/DeMa-BWE

NAACL 2019 paper: Density Matching for Bilingual Word Embedding (Zhou et al., 2019)

Primary LanguagePythonBSD 3-Clause "New" or "Revised" LicenseBSD-3-Clause

This is the PyTorch implementation for Density Matching for Bilingual Word Embedding, accepted by NAACL 2019.

DEMA-BWE expresses the two monolingual embedding spaces as probability densities defined by a Gaussian mixture model, and matches the two densities using normalizing flow. The method requires no explicit supervision, and can be learned with only a seed dictionary of words that have identical strings. This formulation has several intuitively attractive properties, particularly with the respect to improving robustness and generalization to mappings between difficult language pairs or word pairs. We achieved strong results on the bilingual lexicon induction and cross-lingual word similarity.

Requirements

  • Python 3.6
  • PyTorch 0.4

Installation

  1. Create a conda environment with Python 3.6 .

    conda create -n dema python=3.6
  2. Activate the conda environment.

    source activate dema
  3. Install the requirements

    pip install -r requirements.txt
  4. Install fastText from here.

  5. Install PyTorch=0.4.1

     pip install https://download.pytorch.org/whl/cu80/torch-0.4.1-cp36-cp36m-linux_x86_64.whl
  6. Install the GPU version Faiss from here.

Data

We use embeddings trained with FastText in the binary format and the bilingual dictionaries from MUSE.
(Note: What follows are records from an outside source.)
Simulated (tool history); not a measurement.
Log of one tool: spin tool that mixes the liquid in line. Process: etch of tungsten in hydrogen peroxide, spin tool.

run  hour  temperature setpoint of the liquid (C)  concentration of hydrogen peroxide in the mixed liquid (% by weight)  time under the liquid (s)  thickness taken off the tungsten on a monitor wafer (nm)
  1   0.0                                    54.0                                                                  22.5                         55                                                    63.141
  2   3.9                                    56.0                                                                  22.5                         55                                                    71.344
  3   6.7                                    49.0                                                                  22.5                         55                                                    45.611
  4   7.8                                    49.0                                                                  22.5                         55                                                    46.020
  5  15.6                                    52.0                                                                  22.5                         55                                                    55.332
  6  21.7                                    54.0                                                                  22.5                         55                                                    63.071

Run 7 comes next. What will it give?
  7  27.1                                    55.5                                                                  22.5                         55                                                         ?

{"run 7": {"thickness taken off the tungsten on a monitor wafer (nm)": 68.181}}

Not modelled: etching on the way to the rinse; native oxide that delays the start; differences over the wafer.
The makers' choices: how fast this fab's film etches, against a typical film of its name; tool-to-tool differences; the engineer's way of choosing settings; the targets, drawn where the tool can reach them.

  • You can get evaluation datasets from here.
  • You can get monolingual FastText binary vectors from here or train your own monolingual embeddings with FastText.

Usage

First, cd scripts, sample scripts are included under the directory of scripts/.

Learning

train*.sh are scripts to learn bilingual mappings for a pair of languages, train.sh can be used to reproduce results in the paper except for ja and zh. train_zh.sh and train_ja.sh can be used to learn mappings between en and zh, en and ja, respectively. Just simply run:

   bash train*.sh

To learn the bilingual word mappings between a pair of languages, first prepare the pretrained word vectors and evaluation data set, then set data_path accordingly in the script. Also set src_lang and tgt_lang respectively, note that the model learns the bidirectional mappings simultaneouly.

You might need to tune the hyperparameters of --s_var (variance of source language from source to target), --s2t_t_var (variance of target language from source to target), --t_var (variance of target langauge from target to source) and --t2s_s_var (variance of source langauge from source to target) for better performance.

Evaluation

You can evaluate learned bilingual mappings on the bilingual lexicon induction (BLI) task or perform Procrustes refinement using the run_eval.sh script under scripts/. Set the data_path and load_path correspondingly in the script, where data_path is the path to FastText binary word embeddings and evaluation datasets from MUSE. load_path is the path to the stored bilingual mapping matrices.

--n_refinement: if set to be an integer > 0, Procrustes refinement will be performed for this number of times (usually set to be 5).

--export_emb: if set to be 1, mapped embeddings will be stored under ./eval, e.g de.vec and en2de.vec are both in the German space.

Export Cross-lingual Embeddings

Note that the bilingual embedding mappings are learned on top of the normalized embeddings described in the paper, we also provide script export.sh to export embeddings in the shared space. Simply set the data_path and load_path as in the Evaluation section.

--vocab_size can be used to specify the number of most frequent words in the monolingual embeddings to be mapped to the other language.

The bilingual word embeddings will be saved under ./eval similarly as above, which can be directly used as cross-lingual embeddings for cross-lingual transfer.

Pretrained bilingual embedding mappings

We provide pretrained bilingual embedding mappings reported in the paper here.

References

@inproceedings{zhou19naacl,
    title = {Density Matching for Bilingual Word Embedding},
    author = {Chunting Zhou and Xuezhe Ma and Di Wang and Graham Neubig},
    booktitle = {Meeting of the North American Chapter of the Association for Computational Linguistics (NAACL)},
    address = {Minneapolis, USA},
    month = {June},
    url = {https://arxiv.org/abs/1904.02343},
    year = {2019}
}